Wednesday's Autumn Statement looks set to see another chance to boost small and medium enterprises go begging. Despite months of discussions, it's almost certain George Osborne will not be able to unveil the blueprint for a state-backed business bank. The Chancellor and his officials have apparently failed to reach agreement with Vince Cable's Department for Business on the detail. This is unhelpful, for the arguments over bank lending to SMEs have reached a stalemate.
In one corner are the banks. On Friday, the British Bankers' Association released data showing that only a small number of the 117,000 applications from SMEs for loans or overdrafts made in the third quarter were rejected. Approval rates were above 80 per cent for the smallest businesses, rising to above 90 per cent for larger SMEs. Some £6.2bn was lent, the BBA crowed, up from £5.9bn in the second quarter.

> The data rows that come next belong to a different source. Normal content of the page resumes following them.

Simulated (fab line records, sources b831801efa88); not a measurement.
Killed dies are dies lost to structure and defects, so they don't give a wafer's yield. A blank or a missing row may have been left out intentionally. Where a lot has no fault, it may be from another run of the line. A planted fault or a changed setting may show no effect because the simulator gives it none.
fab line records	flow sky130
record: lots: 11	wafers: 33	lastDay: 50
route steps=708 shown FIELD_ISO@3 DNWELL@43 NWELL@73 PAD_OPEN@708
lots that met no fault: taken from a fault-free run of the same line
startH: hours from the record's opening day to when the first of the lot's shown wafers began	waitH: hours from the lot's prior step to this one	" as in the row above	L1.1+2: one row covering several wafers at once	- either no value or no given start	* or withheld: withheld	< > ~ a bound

Yet almost simultaneously, the independent research group paid by the banks to monitor their relationship with SMEs was reporting a deterioration in small businesses' ability to get credit. Just 40 per cent of companies with fewer than 250 employees accessed any form of external credit over the three months to the end of September, said Business Monitor. That's the lowest figure for almost three years.
Business Monitor said the dip was partly explained by SMEs' cautiousness in the face of certainty – the BBA also reports higher repayments of existing credit, which drag down net lending – but just as important was a perception among businesses that the banks would say no to borrowing requests.
It's difficult to get at the truth of the matter. We just don't know how many SMEs are wrong in their assumption that their borrowing requests would be rejected.
The more important question is how we break the logjam, and it is here that the delay to the Business Bank is so disappointing. For a state-backed institution of this sort has an opportunity to be a powerful force for change.
For one thing, the Business Bank is expected to be a new source of credit. The idea is that it would take SME loans off the banks' hands, parcelling them up for sale on the bond markets. That would enable the banks to make more loans than is currently possible.
The Business Bank would also have a secondary – just as useful – role. Set up in the right way, it could operate as an advocate for SMEs and a competitive threat to the retail banks.
The Business Bank could act as a bridge between two groups that seem incapable of resolving their differences without some help. SMEs do not trust the banks and the banks have become exasperated at criticism of their record.
If Messrs Osborne and Cable can't reach agreement in time for Wednesday's set-piece, they need to redouble their efforts thereafter.
Firms at risk because of lack of flood protection
Small business groups are urging the Government to reach an agreement with insurers over flooding cover after the floods in recent weeks. While attention has been focused on devastated families, many small businesses have had to stop trading – and been warned that they may be unable to buy cover in the future.
While larger businesses are often able to negotiate individual deals with insurers, SMEs struggle to get contents and buildings cover that extends to flood risk. Business interruption cover, which pays out for loss of revenue during a period when an SME is unable to trade, is a particular problem.
The Association of British Insurers estimates that as many as 80 per cent of SMEs forced to stop trading for a period by a disaster such as flooding will go out of business in the following 18 months.
"It is unacceptable that small firms are paying out what could amount to tens of thousands of pounds because they can't get adequate insurance protection," said John Walker, chairman of the Federation of Small Businesses. "Nor is it acceptable that flood defences aren't robust enough to withstand the rain."
Small business-man of the week: Sam Barnett, founder, Struq
The idea for Struq came from a conversation with my mother four years ago. I was in online banner advertising at the time and she asked me to explain what I did for a living – when I did, she said, 'You mean those things everyone just ignores?' I was a bit crushed, but it made me realise that I could do something much more personalised and valuable to advertisers.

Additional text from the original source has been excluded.